With the exception of posting only modest performance in the first quarter of 2016, major indexes have been forging ahead with impressive consistency. The past quarter finished, as so many have of late, up with solid single digit returns. Correspondingly, the Financial Times reported that, "Several measures of actual and expected stock market volatility have fallen to post-crisis lows." Summarizing the landscape, the Financial Times added, "Whatever the headlines about Trump, North Korea or the shakiness of Greece and the uncertainty about European electorates, the surfaces of risk-market pools are remarkably calm."
A slightly deeper look into recent performance numbers, however, reveals some interesting disturbances. The Russell indexes, for example, show that the value style hugely outperformed growth in the fourth quarter of 2016 across each size category. The first quarter of 2017 provided almost a mirror image with growth hugely outperforming value. Such dramatic reversals are not normally accompanied by record low volatility. So what's the prognosis? Is it really smooth sailing for stocks or is this the calm before the storm?

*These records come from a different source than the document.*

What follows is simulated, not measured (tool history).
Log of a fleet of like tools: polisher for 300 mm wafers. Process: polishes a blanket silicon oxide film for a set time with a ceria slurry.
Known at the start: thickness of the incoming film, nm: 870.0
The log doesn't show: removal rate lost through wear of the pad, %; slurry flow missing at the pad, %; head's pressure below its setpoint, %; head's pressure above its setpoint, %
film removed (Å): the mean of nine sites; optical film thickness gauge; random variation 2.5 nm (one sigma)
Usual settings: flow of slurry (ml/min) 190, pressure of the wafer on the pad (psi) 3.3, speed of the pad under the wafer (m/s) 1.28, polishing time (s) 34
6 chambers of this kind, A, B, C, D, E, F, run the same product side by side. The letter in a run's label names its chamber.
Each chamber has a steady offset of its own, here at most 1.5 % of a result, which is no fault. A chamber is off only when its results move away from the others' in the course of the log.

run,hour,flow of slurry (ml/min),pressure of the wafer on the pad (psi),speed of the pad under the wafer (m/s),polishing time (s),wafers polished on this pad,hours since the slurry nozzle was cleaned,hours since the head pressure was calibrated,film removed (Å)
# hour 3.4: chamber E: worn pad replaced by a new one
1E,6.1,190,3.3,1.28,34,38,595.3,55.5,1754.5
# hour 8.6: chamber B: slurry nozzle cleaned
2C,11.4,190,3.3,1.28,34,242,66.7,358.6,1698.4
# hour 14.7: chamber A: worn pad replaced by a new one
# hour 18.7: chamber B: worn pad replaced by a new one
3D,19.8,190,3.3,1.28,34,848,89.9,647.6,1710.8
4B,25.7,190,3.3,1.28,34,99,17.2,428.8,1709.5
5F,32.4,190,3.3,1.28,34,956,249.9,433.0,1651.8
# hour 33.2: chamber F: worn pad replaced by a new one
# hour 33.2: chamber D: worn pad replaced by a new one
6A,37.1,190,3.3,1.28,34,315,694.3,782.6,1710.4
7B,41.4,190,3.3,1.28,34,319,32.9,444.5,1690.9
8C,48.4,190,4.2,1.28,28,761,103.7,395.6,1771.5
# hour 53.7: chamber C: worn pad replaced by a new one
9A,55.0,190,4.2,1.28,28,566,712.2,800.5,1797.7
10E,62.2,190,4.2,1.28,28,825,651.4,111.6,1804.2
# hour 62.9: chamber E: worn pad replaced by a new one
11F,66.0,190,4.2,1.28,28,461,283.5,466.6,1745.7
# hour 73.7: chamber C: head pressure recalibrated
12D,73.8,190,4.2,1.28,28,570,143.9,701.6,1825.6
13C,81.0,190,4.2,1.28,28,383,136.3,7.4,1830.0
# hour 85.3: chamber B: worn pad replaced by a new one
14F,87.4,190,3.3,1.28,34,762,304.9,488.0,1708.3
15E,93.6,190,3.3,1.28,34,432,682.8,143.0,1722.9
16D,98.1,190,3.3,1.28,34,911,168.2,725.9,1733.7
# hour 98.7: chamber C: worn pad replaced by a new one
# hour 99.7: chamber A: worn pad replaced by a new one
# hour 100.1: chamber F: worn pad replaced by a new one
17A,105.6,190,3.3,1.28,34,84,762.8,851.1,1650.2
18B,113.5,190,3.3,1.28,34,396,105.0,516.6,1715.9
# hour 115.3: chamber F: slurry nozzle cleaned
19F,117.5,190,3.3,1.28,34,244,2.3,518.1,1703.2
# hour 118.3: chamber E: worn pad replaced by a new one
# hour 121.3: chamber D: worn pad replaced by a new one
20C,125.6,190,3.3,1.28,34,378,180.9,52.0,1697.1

A number of respected analysts, for their part, are not buying into persistently low volatility as a "green light" for investing. Citigroup's Matt King weighed in with his opinion, "Central banks appear to have succeeded in squashing the volatility and fear out of markets without removing the underlying risk factors themselves. The more markets rally, the greater is the potential vulnerability."
In addition, Jim Grant expressed his views in the Interest Rate Observer (March 24, 2017): "The avatar of tail risk—that would be the 45th president—has somehow managed to crash the VIX." Christopher Cole, founder of Artemis, a hedge fund that focuses on volatility, reported succinctly to the FT: "I'd be shocked if this market regime of low volatility endured."
The unusually becalmed landscape demands some explanations. An easy one is that investors are simply complacent. Evidence to corroborate this hypothesis comes in the form of sentiment surveys - many of which have been touching new highs. The InvesTech Research newsletter (March 17, 2017) points out, "The vitality evident in business is translating into confidence for the U.S. consumer as indicated by the Bloomberg Consumer Comfort Index. While this gauge hasn’t been as strong as in past economic cycles, Consumer Comfort recently moved to its highest level since 2007."
As John Hussman notes, though, sentiment is not an effective leading indicator. Quite the opposite: "'suffice it to repeat that consumer sentiment is actually a lagging indicator that can be predicted from past movements in indicators such as capacity utilization, inflation, and unemployment.' Put simply, elevated levels of consumer confidence are less a signal of forthcoming consumer spending as they are a signal of forthcoming investor losses."
Another explanation for unnaturally low volatility is the immense popularity of passive funds. John Dizard captured the magnitude of the phenomenon in the Financial Times: "We have created a bubble in average. Waiters and childhood friends are no longer telling us about miracle gold, oil, or tech stocks they bought at the right time. They are exchanging stories about low management fees on their index-tacking exchange-traded funds."